Wacky Weather Words: Monkey's Wedding

This odd phrase has a surprisingly robust worldwide etymology, with the type of animal varying in each culture. It's not just monkeys getting married, but rats in Arabic countries, bears in Bulgaria, foxes in Italy and parts of the southwest U.S., jackals in India, and tigers in Japan.

What it refers to is also known more simply as a "sunshower" -- a rain shower while the sun is out. Why all the animals, and why getting married? World Wide Words admits it's "baffling" but offers up the list above, which it notes is not comprehensive. By the way, Hindu mythology dictates that monkeys are idols, and in fact, two monkeys did get married in India in 2014 - though not of their own accord, and, as far as we know, not during a sunshower.

Wacky Weather Words: Sting Jet

The "sting jet" involves neither bees nor airplanes, but it can be an important severe weather ingredient that leads to damaging winds.

A meteorological term popular in the United Kingdom since 2004, a "sting jet" is a small area of intense winds that can develop underneath low-pressure systems, causing extensive wind damage.
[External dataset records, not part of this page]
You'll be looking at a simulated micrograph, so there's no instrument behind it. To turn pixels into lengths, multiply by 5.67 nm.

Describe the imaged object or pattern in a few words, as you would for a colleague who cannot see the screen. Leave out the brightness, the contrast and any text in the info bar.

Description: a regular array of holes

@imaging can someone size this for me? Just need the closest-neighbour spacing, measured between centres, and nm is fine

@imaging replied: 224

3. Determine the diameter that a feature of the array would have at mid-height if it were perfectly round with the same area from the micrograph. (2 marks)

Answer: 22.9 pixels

The formation looks like a bee's stinger or scorpion's tail on weather satellites and 3D atmospheric maps. "Jet" is short for jet stream, a corridor of high winds high in the atmosphere.

Wacky Weather Words: Bear's Cage

You may recall the character Dusty the storm chaser (played by the late Philip Seymour Hoffman) in the movie Twister exclaiming, "They're in the bear cage!" when Jo and Bill neared a tornado. This term, more commonly "Bear's Cage," has been part of storm chaser vernacular since at least 1996, when it was uttered in StormTrack magazine, a storm chaser publication.

On the pages of that classic black-and-white magazine, according to a 2014 tribute paper written by fellow chaser Tim Marshall, the late Al Moller, a veteran storm chaser, described the Dougherty, Texas, tornado of June 1995 as becoming "a rain-wrapped bear's cage" before the storm chaser repositioned.

According to the official Storm Chaser FAQ, the bear's cage is not just the location where the tornado will, or has, dropped down, but is also where the view is literally blocked from view by rotating walls of rain or hail and, although not true in the Twister scene, this area is particularly dangerous for a storm chaser to enter.

Have you ever heard of a storm with feet? Not feet of snow, but rain. When a surge of rain falls out of a thunderstorm and hits the ground, pushes outward into a foot shape. This can indicate a "microburst" that can cause high winds and even crash planes.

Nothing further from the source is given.